Arson case confession presented

| May 28, 2010

SPRINGFIELD – At first blush, the 22-year-old part-time handyman may have seemed an unlikely suspect for a hate crime.

Thomas A. Gleason Jr., a Sixteen Acres kid, was perhaps slightly troubled, but seemed affable enough when a state trooper and an FBI agent first began questioning him in a tiny interview room at the courthouse on State Street in the middle of the night on Jan. 16, 2008, according to testimony in U.S. District Court.

Gleason is one of three men charged in a high-profile church burning that sparked just hours after President Barack Obama was elected that year. Investigators say he and two friends, disgruntled over the success of the nation's first black president, torched the predominantly black Macedonia Church of God in Christ in protest.

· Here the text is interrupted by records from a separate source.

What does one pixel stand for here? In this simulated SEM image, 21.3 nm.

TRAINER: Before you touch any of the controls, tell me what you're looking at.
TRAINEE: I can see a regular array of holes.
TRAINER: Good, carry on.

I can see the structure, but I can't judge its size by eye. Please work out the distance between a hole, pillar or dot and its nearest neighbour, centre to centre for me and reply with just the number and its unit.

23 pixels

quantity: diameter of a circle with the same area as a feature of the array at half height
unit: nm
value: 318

Gleason is scheduled to be tried starting June 21. His lawyers have been battling in court to bar a videotaped confession from evidence during ongoing hearings. They argue he was bullied into giving a false confession during more than four hours of interrogation. Investigators maintain it was a standard interview and Gleason's admissions were voluntary.

Charged with committing a hate crime and a federal felony using arson, he faces a minimum 10-year prison sentence if convicted.

Also charged in the case are Michael F. Jacques, 25, and Benjamin F. Haskell, 22.

According to testimony in the hearings, Gleason was scooped up by police and federal agents after one of his codefendants introduced him to an undercover trooper who duped him into agreeing to commit an arson for a fee and bragging about the tactics that started the massive church blaze. It was all caught on tape, unbeknownst to Gleason – at least early on in the interrogation.

"Am I here about my taxes?" Gleason queried State Trooper Michael S. Mazza and FBI agent Ian Smythe, referring to some under-the-table masonry work he had done for a friend.

Portions of the videotaped interview played in court on Thursday show the investigators got to the point fairly quickly after some idle small talk. Mazza testified that Gleason initially denied even knowing the church had a predominantly black congregation, then admitted otherwise.

"I'm not a racist or nothin'," he said with a laugh.

"I'm not asking if you're a racist. Goodness gracious," Mazza responded on the videotape.

Early in the interview, when he was denying any involvement in the fire, Gleason told the investigators he falsely bragged to friends about the fire.

"I was pulling (expletive) out of my ass. I think I said I wrote 'hate nigger' on the front lawn. I told him I did it in napalm in the driveway," he said during the interview, later adding that he had voted for Obama.

"Napalm" is a phrase that has cropped up frequently in the case. The suspects can be heard on various surveillance tapes boasting about a highly flammable homemade brew of foam and kerosene they used in the church fire.

After more than three hours of denials, Gleason is shown dissolving into tears.

"They came to me," he blurted through sobs. "(They said) It's cool, come with us. I was like: that's the stupidest (expletive) thing I've ever heard. I didn't dump no gas or nothing."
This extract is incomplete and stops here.